Sean C. Morgan
Megan Moser, eighth grade, will travel to Washington, D.C., in March to participate in the World Leadership Forum.
She joins a select group of students from March 8-14 to earn high school credit while studying leadership and exploring some of the United States’ most prominent monuments and institutions.
From Capitol Hill to the Smithsonian Institute and colonial Williamsburg to the National Museum of American History, Moser will examine the characteristics of American leadership during times of national challenge and prosperity.
Forum delegates, sixth through eighth grade, will also participate in small-group discussions and exercises to experience first-hand how successful leaders develop strategies, make decisions, build consensus and foster change.
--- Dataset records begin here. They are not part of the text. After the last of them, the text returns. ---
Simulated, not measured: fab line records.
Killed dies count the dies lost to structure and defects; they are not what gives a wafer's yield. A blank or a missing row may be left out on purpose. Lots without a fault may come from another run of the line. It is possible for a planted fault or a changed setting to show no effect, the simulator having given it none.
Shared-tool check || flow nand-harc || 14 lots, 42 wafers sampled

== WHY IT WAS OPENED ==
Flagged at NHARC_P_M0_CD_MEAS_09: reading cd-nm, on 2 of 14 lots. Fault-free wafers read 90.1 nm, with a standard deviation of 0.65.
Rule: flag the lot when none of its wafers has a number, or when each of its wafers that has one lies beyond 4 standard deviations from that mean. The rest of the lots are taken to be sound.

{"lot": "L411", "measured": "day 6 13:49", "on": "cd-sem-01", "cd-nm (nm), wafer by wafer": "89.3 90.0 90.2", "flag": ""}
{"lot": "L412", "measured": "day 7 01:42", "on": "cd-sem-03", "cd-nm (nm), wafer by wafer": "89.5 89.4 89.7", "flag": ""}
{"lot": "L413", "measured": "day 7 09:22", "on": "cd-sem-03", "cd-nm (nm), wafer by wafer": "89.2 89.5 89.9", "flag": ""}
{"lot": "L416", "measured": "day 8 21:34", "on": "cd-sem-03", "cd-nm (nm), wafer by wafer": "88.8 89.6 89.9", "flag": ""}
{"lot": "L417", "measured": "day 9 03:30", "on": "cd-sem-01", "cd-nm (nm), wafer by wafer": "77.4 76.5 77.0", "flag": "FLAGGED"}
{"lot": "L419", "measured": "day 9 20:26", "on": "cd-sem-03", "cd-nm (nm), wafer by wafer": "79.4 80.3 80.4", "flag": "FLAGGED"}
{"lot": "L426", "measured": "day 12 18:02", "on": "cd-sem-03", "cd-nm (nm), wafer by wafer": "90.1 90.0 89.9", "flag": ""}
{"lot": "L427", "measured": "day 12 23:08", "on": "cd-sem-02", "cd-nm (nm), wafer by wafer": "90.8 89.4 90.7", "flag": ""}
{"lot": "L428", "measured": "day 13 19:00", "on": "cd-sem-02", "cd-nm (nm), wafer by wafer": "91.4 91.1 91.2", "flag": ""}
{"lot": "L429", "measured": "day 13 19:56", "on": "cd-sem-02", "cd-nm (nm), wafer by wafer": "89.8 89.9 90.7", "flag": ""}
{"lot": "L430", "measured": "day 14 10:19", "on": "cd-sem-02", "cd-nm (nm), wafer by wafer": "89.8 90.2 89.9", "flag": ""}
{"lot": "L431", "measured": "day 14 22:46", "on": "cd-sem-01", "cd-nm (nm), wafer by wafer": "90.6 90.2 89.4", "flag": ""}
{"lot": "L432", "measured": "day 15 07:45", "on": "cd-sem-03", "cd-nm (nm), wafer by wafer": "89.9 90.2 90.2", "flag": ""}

Moser was nominated based on outstanding scholastic merit, civic involvement and leadership potential.
“The reason I nominated her is she’s a great student, very mature, and she’s very focused on her studies,” Sweet Home Junior High teacher Colleen Henry said. “I was so impressed with her when she was a seventh grader. She was the first one that popped into my mind. She’s a very smart student, but she doesn’t take that for granted. She works extra hard and participates 100 percent in all of her assignments.”
The program will help her develop her leadership skills and get her out of Sweet Home where she can see much more, meat other leadership and academically minded students.
“It’s good to see the world and how your education can help change the world,” Henry said.
“I get to go, and I get to stay for a week and interact with students from around the country,” Moser said.
They will debate policies and current events, her mother, Catherine Moser, said. They will look at events ranging from the Civil War to Vietnam and the American civil rights movement.
Moser is looking forward to seeing Washington, D.C.
“I’ve been down the West Coast and to Canada, Mexico and Hawaii,” she said. “Someone told me it would take more than a week to get to see the Smithsonian.”
Moser has been especially interested in government and politics and has ideas about the way things should be.
“I think that with the way the president is elected, it should be more of the popular vote rather than the Electoral College,” Moser said. “I would love to be the first woman president. That would be awesome, but I think I might have to stick with something lower on the totem pole.
“I think it’s very interesting. I like fighting for people. I just like serving the people and giving them what they want. Some people don’t get everything they need in small towns and poverty-stricken areas.”
Moser also has considered becoming a lawyer or even a judge, she said. “I like having the final say,” mischievously adding, “But that doesn’t happen at home.”
The program is coordinated by People to People Student Ambassador Programs to fulfill the vision Dwight D. Eisenhower had for fostering world citizenship when he founded the organization during his presidency in 1956.
Moser is trying to raise $4,000 for the trip. Donation jars are in lace at Santiam Feed and Les Schwab Tire Center, and Wells Fargo has an account set up for Moser. Riverside Christian Church is helping, and Ted and Rogene Stock have donated $300 so far for the trip.